I learned from the same players when they GMed that while the GM must control the players and their characters, they can’t be obvious about it. The GM must be subtle and discreet, guiding the characters rather than bludgeoning them with a script. The goal of the GM is to guide the characters in the direction that the GM wants without the players knowing that they are being guided.

I don’t usually have the time nor the inclination to create a fully detailed and rich world that I can run games in forever. My world changes with the story that I want to run.

I create the story first, and then I design a world to fit that story. I create one main story, complete with a timeline, characters, and main events. Once I have the world built for that story I craft about a dozen overlapping smaller stories that fit into the world. I start the campaign with the small adventures, gradually introducing elements of the larger storyline over time. Sooner or later the characters get swallowed up into the main story without realizing it.

When I do write adventures and campaigns, I tend to write them as a story. I use Joseph Campbell’s Hero’s Journey concept as a guide and then I let my imagination soar. Once I have the major components of the story in place and a world created, I have the players make their characters within the world’s guidelines (no gunslingers in a fantasy world, here are the cultures/races, etc). Then I write up the short adventures and fine tune the main campaign to fit the characters and their backgrounds.
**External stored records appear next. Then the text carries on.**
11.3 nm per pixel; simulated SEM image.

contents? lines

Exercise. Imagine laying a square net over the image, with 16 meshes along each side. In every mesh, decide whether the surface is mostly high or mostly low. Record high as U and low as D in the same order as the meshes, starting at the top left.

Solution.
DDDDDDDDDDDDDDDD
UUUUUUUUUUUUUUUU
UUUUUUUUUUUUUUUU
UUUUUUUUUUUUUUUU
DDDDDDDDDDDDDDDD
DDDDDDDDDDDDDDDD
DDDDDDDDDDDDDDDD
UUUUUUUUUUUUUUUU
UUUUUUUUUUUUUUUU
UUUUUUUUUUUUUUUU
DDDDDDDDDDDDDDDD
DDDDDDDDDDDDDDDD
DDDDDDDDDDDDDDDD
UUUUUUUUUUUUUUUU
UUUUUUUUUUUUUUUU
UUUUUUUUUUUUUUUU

I continuously fine tune the main story and NPCs to fit more with the PCs as the game progresses. I set up traps, pitfalls, and distractions based on the PCs background stories and chance encounters, and I show no mercy in the obstacles that I throw at them.

I tend to throw what seems to the players to be overwhelming odds, but I always leave them a way out. I never excuse the PCs behavior. If the PC mouths off to the King and gets whipped for it, then that’s the player’s fault for being stupid. However, if the PC tries something that is in character and fails, then I’m a bit more lenient.